Date: 12th April 2013 at 2:28pm
Written by:

Emmanuel Adebayor, FC Basel 2 Tottenham Hotspur 2

It was always asking too much to make whatever fate that may eventually lie in wait for us to be quick and painless.

As it goes, defeat to on penalties was indeed the most heart-wrenching and excruciatingly painful way to go out imaginable. Luckily for us, we’ve got the whole weekend to drown our sorrows without the impending doom of a fixture and for both players and support, the postponement of the fixture now looks like something of a Godsend.

But as the dust starts to settle on the morning after the night before, perhaps we can see things a little clearer now the red mist has slowly evaporated. Or perhaps not, judging by the anger that’s still seeping out on out timelines this morning.

Like the mutual friend that we all put up with but have a burning disdain for, Emmanuel Adebayor appears to have finally crossed the line with some and if last night was a knees-up in a Yates, it would have been the one where Adebayor got a bottle of 1664 poured over him.
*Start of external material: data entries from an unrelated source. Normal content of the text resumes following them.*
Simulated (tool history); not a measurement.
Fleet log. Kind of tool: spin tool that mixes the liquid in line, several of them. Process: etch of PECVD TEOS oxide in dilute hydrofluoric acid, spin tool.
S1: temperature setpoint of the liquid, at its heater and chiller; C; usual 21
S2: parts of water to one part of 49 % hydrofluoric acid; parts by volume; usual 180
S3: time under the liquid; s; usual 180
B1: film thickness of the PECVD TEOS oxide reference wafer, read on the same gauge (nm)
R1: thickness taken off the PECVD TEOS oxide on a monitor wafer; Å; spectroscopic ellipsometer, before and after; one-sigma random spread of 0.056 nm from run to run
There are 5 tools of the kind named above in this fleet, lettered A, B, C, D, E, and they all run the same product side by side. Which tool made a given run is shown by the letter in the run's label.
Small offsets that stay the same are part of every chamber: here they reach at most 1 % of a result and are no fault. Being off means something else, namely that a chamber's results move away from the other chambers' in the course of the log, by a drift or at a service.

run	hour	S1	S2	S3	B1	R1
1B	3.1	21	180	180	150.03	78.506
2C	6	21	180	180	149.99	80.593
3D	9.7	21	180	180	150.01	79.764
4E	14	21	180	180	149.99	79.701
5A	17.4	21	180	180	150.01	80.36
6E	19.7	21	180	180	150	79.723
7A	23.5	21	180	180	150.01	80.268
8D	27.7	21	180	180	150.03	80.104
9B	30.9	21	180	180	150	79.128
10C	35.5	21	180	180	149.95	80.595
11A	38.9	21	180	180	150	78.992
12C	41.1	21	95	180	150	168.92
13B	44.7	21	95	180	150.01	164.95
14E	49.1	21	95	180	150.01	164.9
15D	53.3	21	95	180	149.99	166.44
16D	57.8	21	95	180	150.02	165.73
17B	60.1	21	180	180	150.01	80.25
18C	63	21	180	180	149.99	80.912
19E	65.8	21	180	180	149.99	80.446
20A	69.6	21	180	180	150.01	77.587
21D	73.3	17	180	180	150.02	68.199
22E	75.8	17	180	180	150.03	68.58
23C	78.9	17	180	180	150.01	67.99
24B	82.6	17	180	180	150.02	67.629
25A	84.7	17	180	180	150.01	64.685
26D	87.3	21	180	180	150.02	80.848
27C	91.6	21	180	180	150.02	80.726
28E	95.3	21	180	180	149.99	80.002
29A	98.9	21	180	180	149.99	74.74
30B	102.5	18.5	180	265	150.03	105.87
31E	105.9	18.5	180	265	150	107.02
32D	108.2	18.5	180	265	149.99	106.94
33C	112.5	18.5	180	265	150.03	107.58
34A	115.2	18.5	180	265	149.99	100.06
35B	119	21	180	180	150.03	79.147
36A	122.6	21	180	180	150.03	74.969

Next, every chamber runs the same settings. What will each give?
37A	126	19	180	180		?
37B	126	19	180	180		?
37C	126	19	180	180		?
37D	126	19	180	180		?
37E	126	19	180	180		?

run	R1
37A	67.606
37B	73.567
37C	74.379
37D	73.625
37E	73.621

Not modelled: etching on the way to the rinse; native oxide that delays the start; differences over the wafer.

Some of course will wake up after such an incident beset in their ways with a staunch refusal to acknowledge they might have got a bit carried away. Others will like to pretend it never happened. And there will of course be those still hammered from the night before roaming the streets at 4am ready to finish the job off.

But even though Adebayor might currently find himself public enemy number one in N17 today, he’s not the first player to miss a penalty. The sooner we all come to terms with that, the better.

There seems to be a notion going round this morning that Adebayor took some form of solace out of his penalty miss last night or that the big Togolese was pissing himself laughing at the thought of his side crashing out of the League.

Have a day off.

From where The Way was sitting, Adebayor wore the look of a man absolutely and quite rightly appalled with himself after shanking his effort over the bar. It was a desperately, desperately poor attempt at a spot-kick and although we can hardly claim to be amateur psychologists, he seemed to exude more a look of disbelief, than one of utter joy.

But if it makes you feel better, then yeah, why not; of course he was over the moon last night after humiliating himself in front of 33,000 people.

Let’s not go kidding ourselves here, Emmanuel Adebayor has enjoyed a woeful campaign and the odds are that he’ll probably end up being offloaded in the summer. But over the past two games – including last night – he has in fact been one of the side’s hardest-working and most effective performers.

This isn’t trying to defend him for the campaign he’s produced so far and supporters are well within their right to tell him exactly what they think. But booing him till you’re blue in the face isn’t going to aid anyone connected with the club in the race for the top-four.

It’s time to regroup, refocus and move forward and as already mentioned, the next nine days gives us ample time to swallow the bitter pill and prepare for what will be a massive match against Manchester City at the Lane.

But when all is said and done, there wasn’t a player who didn’t leave it all out on the pitch last night. Emmanuel Adebayor included.